As the local fall crops begin to arrive at weekly farmers markets, it's time to gear up for a new round of fresh produce to enjoy for the season. From persimmons, pomegranates and winter squash to an array of hearty greens, such as kale and bunches of rainbow chard, there are quite a few ingredients to work with this time of year. One of them, available only October through December, is quince, which you're probably less familiar with. At first glance, this member of the apple and pear family may resemble a cross between the two. But if you've ever tried to bite into one, you likely discovered a much different flavor. Cultivated for more than 4,000 years in Asia and the Mediterranean, quince serves its major function when cooked, where it takes on flavors similar to its relatives. Its acidity and astringent properties are too intense to be enjoyed raw, which is why the quince is mostly used in preserves, pies and sauces.

When selecting a quince at the market, ask the farmer to assist you. The quince varies in shape and size, but resembles what you may expect if a pear and apple were spliced together. When purchased fresh, it has a green to yellow skin that turns more yellow when ripe. It will, however, remain firm, so do not expect it to soften (if it does, discard). Any brown spotting on the outside is completely normal, and will not affect the flavor. Once home, the quince should be stored at room temperature on the counter until ripe. It can then be refrigerated, lasting two weeks or more.


Because of its strong aroma and flavor, which intensifies as it cooks, quince can be added in small amounts. It is often used in homemade applesauce, tarts and breads, or in pork or chicken stews. While I have had great success with all of these, one of my favorite ways to enjoy quince is by baking it slowly in the oven for a simple and healthy dessert. One of the unusual properties of quince is that it develops a pink to deep red color as it cooks, making for a stunning presentation. Serve it up with a little vanilla bean ice cream and a nice glass of port and you have a great ending to a meal.

Sam Edelman is general manager of the Santa Barbara Certified Farmers Market Association. His column appears every Thursday. E-mail him at food@newspress.com.

BAKED QUINCE

3/4 cup sugar

3/4 cup water

1 tablespoon cinnamon

2 tablespoons lemon juice

3 quinces, peeled, cored and sliced in half (available from Garcia Family Farm at the Tuesday Santa Barbara, Thursday Goleta, Saturday Santa Barbara and Sunday Camino Real farmers markets)

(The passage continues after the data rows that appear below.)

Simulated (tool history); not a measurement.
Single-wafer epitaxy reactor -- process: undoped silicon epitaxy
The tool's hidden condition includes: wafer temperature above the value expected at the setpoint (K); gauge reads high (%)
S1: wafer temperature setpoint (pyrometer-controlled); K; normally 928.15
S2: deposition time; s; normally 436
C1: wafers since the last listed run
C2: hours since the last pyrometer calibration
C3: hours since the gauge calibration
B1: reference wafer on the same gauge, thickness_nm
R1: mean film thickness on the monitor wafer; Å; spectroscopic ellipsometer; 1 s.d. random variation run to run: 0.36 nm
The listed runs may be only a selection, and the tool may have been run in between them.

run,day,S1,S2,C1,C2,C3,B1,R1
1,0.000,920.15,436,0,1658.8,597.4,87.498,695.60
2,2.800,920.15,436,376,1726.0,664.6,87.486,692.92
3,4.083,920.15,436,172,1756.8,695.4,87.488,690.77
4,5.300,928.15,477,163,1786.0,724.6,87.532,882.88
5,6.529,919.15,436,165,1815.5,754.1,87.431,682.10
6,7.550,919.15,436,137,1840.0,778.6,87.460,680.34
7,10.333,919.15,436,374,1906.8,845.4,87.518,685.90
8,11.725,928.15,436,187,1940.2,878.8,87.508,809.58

1 large apple, peeled and finely grated

Vanilla bean ice cream

Sprig mint, for garnish

Port wine, optional

Preheat oven to 300 degrees. In baking dish, add sugar, water, cinnamon and lemon juice to the bottom and mix until sugar dissolves. Place quinces face down in the liquid and top with grated apple. Cover and bake for about 2 hours, or until soft. Serve with vanilla bean ice cream and sprig of mint. Enjoy with your favorite port. I used a chocolate-flavored port and poured a little on top before serving. You can also drizzle some of the liquid from the baking dish over the ice cream.